Q&A with President Julie Huckestein
The 2017-18 school year marks Julie Huckestein’s third year as president of Chemeketa Community College. In this coming year, she aspires to continue her work, which strives to ensure the success of the students.
Q: What accomplishments best define your goals as president, and what do you wish to accomplish this following year?
A: The college, a couple years ago, started an initiative on affordability for students, and part of that has been the Chemeketa Press. We started [the press] because we were so concerned about students and affordability. We knew that students were choosing not to buy the books, or waiting and getting behind, because they were so expensive. We started down this path, and so far the books that we’ve produced have either been free or they are low cost. I think almost every book that we’ve produced is under $30.
I’ve been really proud of our faculty and our Chemeketa Press department for doing this and continuing to work on this. They add usually five or six books a year, and our focus is trying to produce books in the courses that have the highest volume of textbooks that are used because that’s going to save students the most money.

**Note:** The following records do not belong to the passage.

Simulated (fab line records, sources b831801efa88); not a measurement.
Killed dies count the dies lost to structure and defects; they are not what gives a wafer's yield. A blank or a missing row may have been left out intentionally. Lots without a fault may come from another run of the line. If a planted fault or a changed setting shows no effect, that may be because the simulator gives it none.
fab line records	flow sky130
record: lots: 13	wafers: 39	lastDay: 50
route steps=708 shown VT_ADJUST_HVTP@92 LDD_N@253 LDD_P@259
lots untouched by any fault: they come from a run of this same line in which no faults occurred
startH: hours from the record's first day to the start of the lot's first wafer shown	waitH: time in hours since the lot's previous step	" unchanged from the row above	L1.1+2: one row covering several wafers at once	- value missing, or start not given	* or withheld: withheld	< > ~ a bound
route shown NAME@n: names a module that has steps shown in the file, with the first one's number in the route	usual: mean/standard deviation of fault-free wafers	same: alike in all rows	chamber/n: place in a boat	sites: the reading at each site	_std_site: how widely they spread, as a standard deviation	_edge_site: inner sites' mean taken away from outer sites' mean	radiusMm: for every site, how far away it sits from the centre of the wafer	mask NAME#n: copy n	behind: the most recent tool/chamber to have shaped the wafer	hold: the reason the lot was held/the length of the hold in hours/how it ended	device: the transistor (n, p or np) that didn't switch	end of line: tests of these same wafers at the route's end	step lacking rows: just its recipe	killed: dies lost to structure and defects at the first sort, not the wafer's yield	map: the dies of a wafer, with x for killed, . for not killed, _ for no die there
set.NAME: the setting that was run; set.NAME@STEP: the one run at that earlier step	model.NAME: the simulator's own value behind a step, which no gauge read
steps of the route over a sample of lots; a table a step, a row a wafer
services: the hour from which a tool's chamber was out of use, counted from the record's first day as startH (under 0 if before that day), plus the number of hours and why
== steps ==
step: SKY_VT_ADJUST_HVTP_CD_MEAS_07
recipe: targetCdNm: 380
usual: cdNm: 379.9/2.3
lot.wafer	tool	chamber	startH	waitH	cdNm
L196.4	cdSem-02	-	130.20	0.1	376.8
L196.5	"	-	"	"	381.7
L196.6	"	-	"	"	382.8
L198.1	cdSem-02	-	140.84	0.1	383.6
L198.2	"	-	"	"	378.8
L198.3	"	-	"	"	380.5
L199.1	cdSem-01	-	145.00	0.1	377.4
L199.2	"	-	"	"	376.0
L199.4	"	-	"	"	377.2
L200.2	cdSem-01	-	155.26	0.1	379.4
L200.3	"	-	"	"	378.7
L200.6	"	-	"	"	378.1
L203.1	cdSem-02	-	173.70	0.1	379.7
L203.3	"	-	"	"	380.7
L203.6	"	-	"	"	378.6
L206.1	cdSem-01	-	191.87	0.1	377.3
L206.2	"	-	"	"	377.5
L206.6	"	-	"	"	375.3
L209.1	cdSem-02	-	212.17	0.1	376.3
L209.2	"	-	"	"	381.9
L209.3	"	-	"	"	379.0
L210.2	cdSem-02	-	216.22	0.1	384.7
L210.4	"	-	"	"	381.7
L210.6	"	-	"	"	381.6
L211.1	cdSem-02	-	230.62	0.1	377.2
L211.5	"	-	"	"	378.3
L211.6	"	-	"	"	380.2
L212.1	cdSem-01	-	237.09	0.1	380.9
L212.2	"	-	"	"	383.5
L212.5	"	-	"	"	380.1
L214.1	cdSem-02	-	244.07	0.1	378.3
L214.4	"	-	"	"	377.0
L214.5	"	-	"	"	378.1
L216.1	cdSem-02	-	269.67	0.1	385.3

The other thing with affordability: the college continues to have the lowest tuition rate in the state, and so when you look at the annual tuition of the 17 community colleges, we have the lowest tuition. Our board takes that very seriously. I think we went four years with no increase at all.
I think the other things that we’re working on are our partnerships: trying to create as many partnerships as possible with industry to create new programs for the workforce. For example, last year we did robotics; a few years ago we did bilingual education and that’s really a growing program right now.
Another focus is our student retention. We believe it’s important that, once students start, we want them to finish, because we know that students that graduate from college or graduate from Chemeketa, or graduate and then transfer to the university are more likely to get higher paying jobs. We want people to have family-wage jobs when they leave the college.
Another exciting thing is that we’re beginning to start planning for the agricultural complex. There’s going to be a building out by the Marion-Polk Food Share youth farm…It’ll be a couple years until it’s actually built, but we’re really looking forward to that because we believe it’ll be a really good partnership building. We’re hoping to have an OSU extension out there and a few others. We were also nominated from an external entity to apply for the Aspen Prize. If we were the finalist we would get $1 million. I’m really proud of our college because it means that we’ve really been focusing on students success.
I look forward to sharing our message to the community: about how Chemeketa is here, why we’re here, which is to serve the community and to provide educational opportunities to students.
Q: What are some of your favorite things about Chemeketa, and how do we stand out among the rest?
A: I was at Linn-Benton prior to coming to Chemeketa, so I’ve been in three colleges [for] over 30 years now. I do love the diversity of our students at Chemeketa. We have one of the most diverse student bodies in the state, more diverse than many of the other colleges. It is a special place to me because of that. We have the highest number of Hispanic and Latino students in the state here at Chemeketa. I think that that’s what makes us special, and I love that. I also strongly believe that we have a wonderful dedicated faculty and staff who really care about the students and their success.
Q: What are some changes coming this year, and in what ways are you hoping they benefit [the college]?
A: Chemeketa’s new website is here this year. We were hoping for the new website to really look different and be easier to navigate. Our goal with the website is for people to be able to find the information and then to be able to contact us.
Q: What would you dress up as for Halloween?
A: You have no idea how hard this question is to answer because I don’t do that in general. I’m the kind of person that, if I dress up, it has to be really easy. I’d probably be a witch or a clown. Something simple.